Rising star Harry Cobden reveals how skipping a school exam gave him a jump start as a jockey… as he targets Boxing Day glory on Bravemansgame

Soon Harry Cobden will talk about farming and freedom but, first, the place to start is the story that would give careers advisers and teachers nightmares.

Cobden is riding at the peak of his powers, with 90 wins notched already this winter but there is no dwelling on success.

He has the most pressurised job in National Hunt racing, as first jockey to 14-times champion trainer Paul Nicholls, and victories are all that matter.

‘He’s the most competitive person I’ve ever come across,’ says Cobden, sitting in a restaurant at Newbury racecourse.

‘The will to win is absolutely unbelievable. Second? Who cares? No one remembers the second, do they? It’s all about today, never about tomorrow.’

Harry Cobden (pictured) has had an exceptional 2023 and is targeting even more success

Harry Cobden (pictured) has had an exceptional 2023 and is targeting even more success

Trainer Paul Nicholls (pictured) is demanding, but Cobden consistently delivers

Trainer Paul Nicholls (pictured) is demanding, but Cobden consistently delivers

You need a certain mindset to thrive in such a ferociously competitive environment but Cobden, 25, has a rare disposition: he will back himself in any situation and this, neatly, brings us to how he skipped his English GCSE exam — unbeknown to his mum, Sarah — to take the ride that changed his life.

It was March 6, 2015 and a lowly Hunters Chase at Leicester. El Mondo was the horse he had travelled from his home in Somerset to ride but odds of 33-1 indicated that not much was expected. Here was more evidence that it doesn’t pay to make assumptions.

‘I knew it was the right thing to do because I knew I wanted to be a jockey,’ he explains. ‘Don’t get me wrong, I didn’t know I would get to where I’ve got, but at the same time everything that I wanted to do never revolved around qualifications. The horse was very keen, I’m not sure he had ever won before. I dropped it in last, they went flat out and I felt like I was skiing down the hill. But when we turned in, I got a lucky split, I picked him up to challenge and I got up on the line, won by a head. That was a brilliant day!

‘I worked out I could leave school on my 16th birthday, as long as I had a job to walk into and I had to have some training adviser to say that this is what I’m doing. So I managed to get all the forms signed and everything was good.’

There was a fair degree of youthful bravado involved but fireworks were coming.

Cobden continues: ‘I came home and said, “Right, after November 5 I’m not going back to school!” My family were like, “What do you mean?” I said, ‘I’ve got a job with (trainer) Anthony Honeyball. I’m going to work for him; I’ve sorted out I can leave school. November 5 comes, I ain’t going back”.
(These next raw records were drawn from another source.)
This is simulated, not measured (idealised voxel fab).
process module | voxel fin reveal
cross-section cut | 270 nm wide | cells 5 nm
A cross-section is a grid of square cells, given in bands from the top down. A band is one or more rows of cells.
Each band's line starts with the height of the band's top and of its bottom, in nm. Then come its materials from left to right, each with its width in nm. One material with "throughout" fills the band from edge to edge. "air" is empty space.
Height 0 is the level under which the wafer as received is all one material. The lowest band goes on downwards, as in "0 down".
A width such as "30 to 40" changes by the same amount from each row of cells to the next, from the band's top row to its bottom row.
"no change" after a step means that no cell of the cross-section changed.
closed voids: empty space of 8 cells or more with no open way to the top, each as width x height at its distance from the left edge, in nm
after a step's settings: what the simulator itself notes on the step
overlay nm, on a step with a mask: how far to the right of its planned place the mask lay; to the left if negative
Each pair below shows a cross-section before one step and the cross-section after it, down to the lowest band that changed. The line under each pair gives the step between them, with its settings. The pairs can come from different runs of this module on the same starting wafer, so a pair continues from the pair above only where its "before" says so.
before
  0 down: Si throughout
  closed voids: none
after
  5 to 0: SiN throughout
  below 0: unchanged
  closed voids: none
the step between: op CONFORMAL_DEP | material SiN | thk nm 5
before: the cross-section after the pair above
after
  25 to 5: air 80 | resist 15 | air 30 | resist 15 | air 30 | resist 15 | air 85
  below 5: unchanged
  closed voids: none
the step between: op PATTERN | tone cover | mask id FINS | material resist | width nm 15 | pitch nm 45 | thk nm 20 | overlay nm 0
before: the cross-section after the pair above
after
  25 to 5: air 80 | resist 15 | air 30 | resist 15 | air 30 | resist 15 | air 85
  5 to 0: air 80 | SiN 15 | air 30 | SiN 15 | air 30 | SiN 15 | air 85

‘They were like, “Well you are!” I was adamant and said, “I’m not.” And I didn’t go back. That was it. November 5 came. I started work the following day and that was that, really. I wish I’d just got the qualifications purely because it’s a dangerous job, this, isn’t it? But when I left, I never looked back again.’

Not looking back is something at which he excels.

You might think working for Nicholls — for whom he will ride Bravemansgame in the King George on Boxing Day — means a jockey spends his free time with his head buried in the form book, watching and analysing every move of every race.

Cobden will be riding Bravemansgame in the King George on Boxing Day this year

Cobden will be riding Bravemansgame in the King George on Boxing Day this year

‘Do I watch racing?’ he reflects. ‘I might look at the results (on a day off), but I wouldn’t waste a day watching racing.

‘I’d be out going wherever I wanted to go. I’d always be doing something. I never just sit at home. I’ll go off with some mates for the day, have a drink. It’s all fairly relaxed,’

There is a lesson in here. Cobden, who first rode work for Nicholls when he was 13, has a natural gift in the saddle but he is smart enough to know there is more to life than racing’s bubble and the balance he has, arguably, enables him to perform to the highest possible standards.

He might get beaten on an odds-on shot, for example, but as soon as he is on the way back home, his mind will switch to his passion — and what he deems to be his ‘real’ job — of farming.

He won’t spend Christmas Day fretting about riding at Kempton when a herd of cows needs to be looked after.

‘When you get home, you’re not a jockey any more are you?’ says Cobden, who recently signed as an ambassador for Planet Sport Bet. ‘When I’m at home it’s only my old man (William) and myself and my brother (James). We’re beef farmers. That’s our business, fattening them up.

‘It’s something different, isn’t it? It’s relaxing. There’s something about being around animals. The stress of racing goes out the window, you’re on doing something in your own world and there’s a bit of normality. It’s freedom, isn’t it? I don’t have to be there but I want to be there.’

The paradox of this, though, is he also wants to be riding the biggest winners. After we spoke, he weighed in for five rides at Newbury. He’d walked the course earlier, done his research and was rewarded with a winner thanks to a perfectly timed run on the stout novice chaser, Brave Kingdom.

Cobden has a carefree attitude but can also switch on when he needs to

Cobden has a carefree attitude but can also switch on when he needs to

Cobden might have a carefree attitude and know how to switch off but he is a top-level sportsman and that doesn’t happen by fluke. He has ridden for Nicholls since 2017 and it is effectively like being a striker for Manchester United: if you don’t score goals, you will get sold.

‘There’s been lots of occasions in the last six years where he’s been p***** off with me and would just absolutely erupt,’ Cobden says. ‘What’s the point of me arguing back? I don’t retaliate – 30 minutes later you’ve got another opportunity to go and put it right.

‘In my opinion, having a row doesn’t achieve anything. Let him have his five minutes; in 25 minutes I’ll be back out having another go. But he’s the best trainer I’ve ever seen. I probably don’t appreciate this job as much as I should do.

‘Loads of good horses and loads of good winners? I’ve been in the right place at the right time. I’ve been very lucky where I’ve been. I’m riding the wave.’